Mosby has since become an active participant in the cemetery and serves on its board. Now she describes the once-unsightly cemetery as “just beautiful.”
Carolyn Brooks has family buried there as well. Perry Moxley was a founding member of Moxley’s Band. In 1863, the 11-member band joined the First Brigade of the U.S. Colored Troops in exchange for immediate emancipation. Several of the band members were enslaved at the time. Brooks’s great-great-grandfather, Robert, was Perry’s brother and a member of
the band.
Brooks also has other notable family members who are not necessarily tied to Halfway, but a different cemetery, albeit with a similar situation. Her great-great- grandfather, Nathan Williams, whose family owned Fort Frederick, a stone fort built in 1756-57 by the colony of Maryland during the French and Indian War. Today, Fort Frederick, which is located in Big Pool, is a historical site and state park.

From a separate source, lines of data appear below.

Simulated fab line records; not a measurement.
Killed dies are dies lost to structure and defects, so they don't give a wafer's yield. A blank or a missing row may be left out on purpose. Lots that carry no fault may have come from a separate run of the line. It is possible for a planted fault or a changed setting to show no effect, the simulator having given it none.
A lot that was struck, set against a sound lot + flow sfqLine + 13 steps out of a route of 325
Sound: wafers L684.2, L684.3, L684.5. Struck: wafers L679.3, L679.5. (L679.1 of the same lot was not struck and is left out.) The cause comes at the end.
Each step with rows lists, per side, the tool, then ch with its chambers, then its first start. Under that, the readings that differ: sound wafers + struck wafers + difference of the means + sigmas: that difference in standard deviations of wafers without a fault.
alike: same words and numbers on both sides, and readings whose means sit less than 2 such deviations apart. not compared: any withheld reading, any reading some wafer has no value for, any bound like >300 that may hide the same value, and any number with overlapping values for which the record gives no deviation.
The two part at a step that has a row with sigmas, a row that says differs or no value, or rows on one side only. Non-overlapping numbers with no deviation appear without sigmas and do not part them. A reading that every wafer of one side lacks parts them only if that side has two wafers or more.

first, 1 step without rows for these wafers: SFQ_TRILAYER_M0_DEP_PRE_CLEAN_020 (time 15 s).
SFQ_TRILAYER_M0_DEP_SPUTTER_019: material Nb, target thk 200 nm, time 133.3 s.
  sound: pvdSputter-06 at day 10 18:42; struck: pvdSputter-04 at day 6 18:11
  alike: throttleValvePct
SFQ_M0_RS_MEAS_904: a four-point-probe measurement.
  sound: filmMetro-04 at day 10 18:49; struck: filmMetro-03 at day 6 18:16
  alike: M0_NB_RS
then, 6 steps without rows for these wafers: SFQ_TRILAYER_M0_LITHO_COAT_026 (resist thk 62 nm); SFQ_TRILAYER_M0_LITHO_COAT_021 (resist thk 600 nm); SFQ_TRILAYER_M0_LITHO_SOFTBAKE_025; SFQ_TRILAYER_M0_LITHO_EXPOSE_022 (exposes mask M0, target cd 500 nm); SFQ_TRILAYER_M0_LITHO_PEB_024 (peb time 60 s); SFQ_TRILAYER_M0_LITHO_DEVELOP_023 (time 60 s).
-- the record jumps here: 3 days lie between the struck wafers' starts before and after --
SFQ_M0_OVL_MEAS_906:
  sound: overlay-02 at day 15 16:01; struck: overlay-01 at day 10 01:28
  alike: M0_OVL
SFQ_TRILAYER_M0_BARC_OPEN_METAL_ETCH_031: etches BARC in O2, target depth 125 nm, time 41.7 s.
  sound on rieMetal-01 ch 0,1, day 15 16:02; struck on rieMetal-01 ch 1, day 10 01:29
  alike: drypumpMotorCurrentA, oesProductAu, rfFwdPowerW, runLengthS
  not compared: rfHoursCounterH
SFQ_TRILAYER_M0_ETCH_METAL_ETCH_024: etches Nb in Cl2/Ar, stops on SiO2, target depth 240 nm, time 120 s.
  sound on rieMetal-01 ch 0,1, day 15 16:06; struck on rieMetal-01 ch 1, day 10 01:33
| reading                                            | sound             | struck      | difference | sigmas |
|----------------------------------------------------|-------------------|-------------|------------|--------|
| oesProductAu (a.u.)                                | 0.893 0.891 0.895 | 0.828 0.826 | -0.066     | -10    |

Lola Mosby holds a photo of her grandmother, Jacqueline French Lewis, who is buried at Halfway African American Cemetery.
Brooks was unsure where Nathan Williams was buried. Then she came across someone who shared with her a photo of his grave. Brooks was beside herself.
“I asked him, where did you find it?” she says of the grave. The person wasn’t sure but told her that the grave was in a cemetery in the Clear Spring area. Brooks went looking for it herself.
“I remember on a cold day, tramping around the bushes,” she recalls. Then she noticed it. A gravestone. But not just any gravestone. It was the gravestone of Nathan Williams, her great-great-grandfather.
“It was the largest stone there,” she says.
Now found, she would like to preserve the cemetery and its connection to local history.
“I would like to see it given the dignity that it really deserves,” she says. “Make it a state site with a marker that gives respect to Nathan Williams.”
Adding, “He took such good care of the fort. When they bought it, they could have torn all the walls down and that would have been the end of it. It wouldn’t be a state park.”
When she visits the cemetery, she has mixed emotions.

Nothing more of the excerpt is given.